Quick update while I'm waiting to get tired enough to sleep.
Istanbul seems to have been a success. Still waiting on final feedback but the initial feedback is good. The meeting with the IT press went off pretty well, I was actually thinking during the interview that when I was a journalist, I never let my subjects off the hook so easily.
The city was good but I was so mentally fried after the company business was over that I wasn't ready for dealing with a huge city. People are super friendly, but like Russia it's a real sink-or-swim hustle culture. You have to spend a lot of energy just doing the usual things, if you want to avoid having people take advantage of you. It's a crazy big city with a lot of frenetic energy, in all the good ways and the bad ways which that implies.
Dubai has been something else altogether. It's the most surreal place I've ever seen, including San Francisco. And it's grown from a tiny mud-hut trading hamlet to the most luxurious and super-modern city I've ever seen, literally right out of the desert in just the last 50 years. I would not have believed this place if I hadn't been looking at it with my own eyes all day.
First impression- walking off the Singapore Airlines 777-300 and seeing a huge poster in the DXB concourse that listed a special offer for buying an apartment in a new series of residential buildings now under construction. Buy an apartment and get a free Jaguar luxury sedan. And then all the buyers are entered in a raffle. First prize? A six-seat private jet plane.
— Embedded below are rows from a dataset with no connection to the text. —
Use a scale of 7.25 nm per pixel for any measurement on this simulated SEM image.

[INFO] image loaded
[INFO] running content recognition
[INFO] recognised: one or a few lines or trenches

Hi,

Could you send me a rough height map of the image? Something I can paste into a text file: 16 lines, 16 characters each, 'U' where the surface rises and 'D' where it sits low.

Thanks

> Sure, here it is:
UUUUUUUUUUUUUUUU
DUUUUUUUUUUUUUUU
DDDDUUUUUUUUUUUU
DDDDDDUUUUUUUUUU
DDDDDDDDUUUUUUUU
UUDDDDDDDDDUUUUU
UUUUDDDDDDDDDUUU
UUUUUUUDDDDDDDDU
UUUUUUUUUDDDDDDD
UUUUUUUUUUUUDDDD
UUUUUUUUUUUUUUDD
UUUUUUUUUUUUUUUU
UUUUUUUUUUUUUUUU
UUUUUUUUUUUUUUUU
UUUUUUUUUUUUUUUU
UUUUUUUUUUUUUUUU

(Side note- all the stories I've heard about Singapore Airlines appear to be true. They do have the best service, best food and cutest flight attendants I've encountered yet.)
I didn't have time to make this a working trip - I'd have loved to score some interviews while I was here and write a story about the politics & economy - but I couldn't spare the time or mental energy. I've still learned a hell of a lot in just the last 36 hours though. Enough to infuriate me further over how ignorant and naiive I've been about the world. And continue to be despite best efforts.
Started off today with a tour of the Jumeira Mosque as part of an "open doors, open minds" initiative started by Sheikh Mohammed to foster better understanding between expats and Islam & Emirati culture. The most important part was a long Q&A between the attendees and Mohammed, not the Sheikh but one of the students of the mosque, where Mohammed spent 45 minutes answering some pretty tough questions. I had a lot of questions of my own but I shut up and watched the exchange because I thought the questions the crowd was asking said as much about Western perceptions of Islam as Mohammed's answers said about the religion itself. I'm really glad I went.
Next was a tour of the Sheikh Sayeed al-Maktoum house, which had exhibits of photographs and artifacts from the history of Dubai and the UAE. The photos from the 1950s are unbelievable- a creekside village of mud and palm frond huts with a few sandstone military buildings was all there was then. Today it looks like Berlin did in the 1990s after the wall fell- a forest of cranes and steadily rising architecture. (It's even more intense in Dubai than Berlin because here shifts of construction workers go at it 24-hours a day.)
Then I spent the afternoon walking around the spice soukh and gold soukh in Deira, on the east side of the "creek." Just walking around among the people, smelling and tasting spices I'd never experienced before, haggling with merchants and feeling lucky to be alive. In one spice shop (not really a shop since the spice merchants work in open ended enclaves that face the internal covered walking streets), I saw an open canvas bag of Japanese takasago treats, so I said "Ah, takasago!" The shopkeeper then demanded that I teach him all the Japanese words I know (which mostly came from reading "Shogun" and whatever pathetic Japanese I picked up in San Francisco while fruitlessly trying to pick up the sushi girls there). He wrote the words and translations carefully into a pad, in a language that looked like Tamil or some Indian dialect, and then in exchange for the favor he gave me a break of five Dirhams (20-percent) off the price of the spices I wanted.
After the soukhs I met my hosts at a marina-front mall/hotel/restaurant complex near their apartment and we ate & shopped more till everything started closing around 11pm. Tomorrow morning I plan to take a swim in the Persian Gulf and then go out into the desert with a company that leases 4WD vehicles for half-day excursions - dune jumping with the 4WDs & then eating a bedouin dinner at sunset surrounded by nothing but desert and sky. Apparently, a lot of people who see Dubai for the first time don't want to leave, and make plans to come back permanently. This doesn't suprise me at all.
Lots more, and loads of pictures. But need to try to sleep now, Insh'allah.